Bahraini envoys ordered to leave Iraq
Manama, June 17, 2014
Bahraini diplomats have been ordered to evacuate Iraq as militant forces moved closer to the capital yesterday (June 16).
The Bahrain Embassy in Baghdad is expected to close by the end of this week and Ambassador Salah Al Malki and staff members will return to Bahrain, said a report in the Gulf Daily News (GDN), our sister publication.
The government has also issued airline tickets for around 30 Bahraini students in Najaf, but Al Malki told the GDN they were informed the pupils have decided to stay back to complete their final examinations.
Militants from the Islamic State of Iraq and the Levant (ISIL) have seized major cities in the north of the country in the past week and threatened to take Baghdad, raising the spectre of a cross-border sectarian war spanning Iraq and Syria.
"We have received instructions from the Foreign Affairs Ministry to leave the country immediately," said Al Malki. "We will be leaving in the next two to three days after completing formalities."
He said employees working at Bahrain's consulate in Najaf will also return home.
"This is a temporary precautionary measure and we will return once the situation improves," he added.

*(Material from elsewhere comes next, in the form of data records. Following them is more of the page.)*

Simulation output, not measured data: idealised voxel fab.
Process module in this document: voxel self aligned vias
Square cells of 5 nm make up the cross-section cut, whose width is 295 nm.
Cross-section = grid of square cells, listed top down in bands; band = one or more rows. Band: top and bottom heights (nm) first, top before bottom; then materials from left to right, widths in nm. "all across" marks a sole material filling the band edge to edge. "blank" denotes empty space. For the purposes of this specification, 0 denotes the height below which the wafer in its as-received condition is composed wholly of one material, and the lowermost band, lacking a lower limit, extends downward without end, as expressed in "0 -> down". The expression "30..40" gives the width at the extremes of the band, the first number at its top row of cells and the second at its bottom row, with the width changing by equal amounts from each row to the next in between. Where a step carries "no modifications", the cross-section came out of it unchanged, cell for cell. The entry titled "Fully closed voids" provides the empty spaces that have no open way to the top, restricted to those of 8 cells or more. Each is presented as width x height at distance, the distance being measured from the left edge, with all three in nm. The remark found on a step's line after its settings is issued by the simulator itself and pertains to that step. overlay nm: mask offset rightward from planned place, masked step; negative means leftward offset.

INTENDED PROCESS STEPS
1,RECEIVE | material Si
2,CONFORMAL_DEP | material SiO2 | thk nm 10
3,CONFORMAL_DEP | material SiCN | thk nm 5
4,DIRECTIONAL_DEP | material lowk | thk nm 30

Al Malki said he will continue to persuade the university students to follow suit. "The embassy is in constant touch with the 30 students and have provided them with airline and bus tickets to return," he explained.
"However, because of their (exam) schedules they have decided to stay while a handful of visitors who arrived in Iraq left in a couple of days."
ISIL fighters and allied Sunni tribesmen yesterday overran the town of Saqlawiya west of Baghdad, where they captured six Humvees and two tanks - adding to an arsenal of US-provided armour they have seized from the disintegrating Iraqi army.
They also captured the mainly ethnic Turkmen city of Tal Afar in northwestern Iraq after heavy fighting on Sunday, tightening their grip on the north having already seized Mosul and other Sunni cities including Tikrit, the hometown of ex-dictator Saddam Hussein.
Fighters then swept through towns and cities on the Tigris before halting about an hour's drive north of Baghdad.
Militants have reportedly kidnapped 48 Turkish nationals, including the consul-general of Turkey, and executed around 1,700 soldiers.
A series of pictures distributed on a purported ISIL Twitter account appeared to show gunmen from the Islamist group shooting dozens of men, unarmed and lying prone on the ground.
ISIL emerged after the fall of Saddam Hussein and fought against the US occupation as an Al Qaeda affiliate, but broke away from Al Qaeda after joining the civil war in Syria.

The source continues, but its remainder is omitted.